– Kacie Lucchini Butcher: Did kids… – Scott O’Donnell: Yeah?
– …run away to join the circus?
– They absolutely did.
It’d be like this wide-eyed experience, like, “How do I get to be part of this?”
[upbeat music] – Hey, besties!
I thought I would bring you along for a little get ready with me.
I’ve already moisturized and cleaned my face.
I like using this moisturizer.
Once you’re well-moisturized, what you’re gonna wanna do is get your clown makeup, and we’re gonna start with this foundation.
– Taylor Bailey: Kacie, what are you doing?
– Well, I’m doing a get ready with me.
– With clown makeup?
– I’m gonna run away and join the circus.
I think I could be, like, a mixture between a tattooed lady and a clown.
– Why are you doing this again?
– Back in olden times, kids did that.
I mean, this brochure talks all about the different performers and things going on at the circus.
– I mean, this does have a lot about the performers and the animals, but did kids really run away to join the circus, or was that some big myth?

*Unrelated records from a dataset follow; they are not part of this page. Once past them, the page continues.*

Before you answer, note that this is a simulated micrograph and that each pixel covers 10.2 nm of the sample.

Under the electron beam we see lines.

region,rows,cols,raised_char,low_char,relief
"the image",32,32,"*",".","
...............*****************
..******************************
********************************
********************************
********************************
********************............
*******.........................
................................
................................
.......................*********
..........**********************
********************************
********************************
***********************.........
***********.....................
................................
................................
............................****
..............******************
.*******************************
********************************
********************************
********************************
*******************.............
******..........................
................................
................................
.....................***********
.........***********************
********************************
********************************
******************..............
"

– I think I’ve got an idea of a place we could go visit and maybe get some answers.
– Okay, let’s go.
– All right, well… – Both: Bye besties!
– Scott: Welcome to Circus World.
– This is my first time here.
What is Circus World?
– Usually we get that, “The last time I was here, I was this tall.”
[hosts laughing] So we’re thrilled to see you and welcome you here.
So Circus World opened July 1, 1959.
This is our 65th anniversary year.
We’re looking real fresh for 65.
– Fancy.
– Gotta say.
[hosts laughing] In 1884, the Ringling Brothers started their circus right here in Baraboo.
They had a big top that sat 400 people, and within less than a decade, they had a touring big top that sat 12,000 people.
So it’s like a modern-day arena when you think about it, and it moved every single day.
So they are the most famous residents of this town, but over 100 circuses have come from the state of Wisconsin, which is unequal to any other state in the nation.
And it’s that legacy that we celebrate here at Circus World each and every day.
– Wisconsin has a long and storied connection to circus history.
Here in Delavan, the Mabie Brothers set up the winter home for their circus back in 1847, a year before Wisconsin statehood.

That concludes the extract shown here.